2019 General Election datasets and cartogram

29 Dec 2019 09:41 GMT

I had a busy end to the year. Parliament voted for a general election to be held two weeks before Christmas and I was once again running the House of Commons Library's data collection effort. This was my third general election working for the Library. We completed the data collection in record time and published the first edition of our briefing paper and datasets within a week of the polls closing.

In between the data collection, I found a bit of time to work on some data visualisation for the election. My colleague Carl Baker (who I worked with previously on MSOA Names) has designed a new constituency cartogram, which neatly balances equally sized constituencies with geographic groupings that make it easy to find particular constituencies and to see patterns within historic county areas.

I made an interactive version of the cartogram for showing the election results online on the morning after the vote. Embedding a small image of it doesn't do it justice; the interactive version of the election cartogram is better.

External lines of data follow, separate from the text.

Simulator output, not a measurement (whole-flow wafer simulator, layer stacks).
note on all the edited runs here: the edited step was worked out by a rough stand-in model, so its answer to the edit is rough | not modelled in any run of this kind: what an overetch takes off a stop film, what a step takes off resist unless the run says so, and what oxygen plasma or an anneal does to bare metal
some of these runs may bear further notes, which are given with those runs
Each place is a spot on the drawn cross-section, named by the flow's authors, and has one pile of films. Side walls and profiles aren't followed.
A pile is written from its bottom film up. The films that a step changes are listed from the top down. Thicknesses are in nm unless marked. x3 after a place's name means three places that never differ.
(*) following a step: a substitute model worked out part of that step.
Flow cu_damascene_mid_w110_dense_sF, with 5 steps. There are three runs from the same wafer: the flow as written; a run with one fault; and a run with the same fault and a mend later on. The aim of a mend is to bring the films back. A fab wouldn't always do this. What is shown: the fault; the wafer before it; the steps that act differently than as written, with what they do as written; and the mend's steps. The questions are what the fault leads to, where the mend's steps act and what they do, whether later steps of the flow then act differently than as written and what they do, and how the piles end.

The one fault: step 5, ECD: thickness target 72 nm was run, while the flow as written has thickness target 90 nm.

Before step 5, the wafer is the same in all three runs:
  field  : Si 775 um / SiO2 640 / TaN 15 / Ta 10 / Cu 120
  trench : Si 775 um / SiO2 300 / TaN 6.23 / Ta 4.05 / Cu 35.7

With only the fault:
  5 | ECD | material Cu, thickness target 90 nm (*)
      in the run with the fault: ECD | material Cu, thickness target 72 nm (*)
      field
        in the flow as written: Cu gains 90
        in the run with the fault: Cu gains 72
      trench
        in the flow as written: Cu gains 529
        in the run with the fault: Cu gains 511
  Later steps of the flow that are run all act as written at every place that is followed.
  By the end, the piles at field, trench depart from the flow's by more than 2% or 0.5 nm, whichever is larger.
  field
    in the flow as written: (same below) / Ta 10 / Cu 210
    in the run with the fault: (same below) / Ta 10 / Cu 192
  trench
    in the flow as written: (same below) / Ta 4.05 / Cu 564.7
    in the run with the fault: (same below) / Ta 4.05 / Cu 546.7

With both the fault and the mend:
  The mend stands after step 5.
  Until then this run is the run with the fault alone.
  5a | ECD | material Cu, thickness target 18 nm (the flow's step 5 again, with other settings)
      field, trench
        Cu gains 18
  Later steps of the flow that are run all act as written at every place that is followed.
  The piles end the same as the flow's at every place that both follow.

I think it is a really nice bit of visual design and I am happy with how we managed to make it look and work on the web in quite a short period of time. I hope we can do further work using a similar approach for other geographies next year.

Further adventures in animating uncertainty

17 Nov 2019 16:32 GMT

As I mentioned in my last post, I have been playing with uncertainty charts again. In that post, I wanted to simplify the task of creating animated bar charts so that I could easily create uncertainty bar charts with positive and negative values.

More recently, I have been exploring how the idea of animated uncertainty could be extended to other chart types. The following two experiments were inspired by suggestions from Paul Bolton and Harvey Goldstein.

Both examples are based on the same fundamental idea behind the uncertainty bar chart, which is to illustrate the statistical uncertainty in a set of estimates by generating alternative but equally plausible data using random values drawn from the error distribution for each estimate.

In these examples, I use estimates of the number of EU nationals living in the London Borough of Haringey, which are taken from the Annual Population Survey. These figures are published by the ONS in their regular statistical release on the population of the UK by country of birth and nationality.

Haringey is the borough where I live. There has been an increase in the number of EU nationals living in Haringey since 2004, but the precise extent of the increase is uncertain due to sampling error in the APS. Coincidentally, I was also a migrant to Haringey during this period (from Wales).

I have embedded screenshots of the new charts below, but please follow the links, or click the screenshots, to see the live animated versions.

Uncertainty line chart

The uncertainty line chart starts by showing the trend for the estimates as a line. Clicking on the chart generates alternative lines for the same estimates. Each line is drawn in sequence, and then fades gradually over time until it disappears. In this way the chart builds up a constantly evolving representation of the uncertainty in the estimates, showing the range of possible trends.

An uncertainy line chart showing different possible trends for growth in the number of EU nationals living in Haringey between 2004 and 2018

Uncertainty level chart

The uncertainty level chart takes a slightly different approach. In this chart, each horizontal line represents an estimate of the number of EU nationals living in Haringey in each year.

When you click on the chart, these lines move to newly generated random values, leaving a translucent shadow of the value in each case. Over time these shadows build up to represent the density of the error distribution: the more values drawn in a given region, the darker that region becomes.

An uncertainy level chart showing the range of possible values for each estimate of the number of EU nationals living in Haringey in each year from 2004 to 2018

Like the animated bar charts, these charts show different trends that are equally likely given the uncertainty in the estimates. But unlike the bar charts, these versions also build up a visual representation of the overall degree of uncertainty.

In some respects, I quite like the epistemological terror that the bar charts can induce. Seeing a trend erased by variation is a useful antidote to the apparent solidity of numbers. But it does mean those charts are missing some important context, which is made explicit in these versions of animated uncertainty.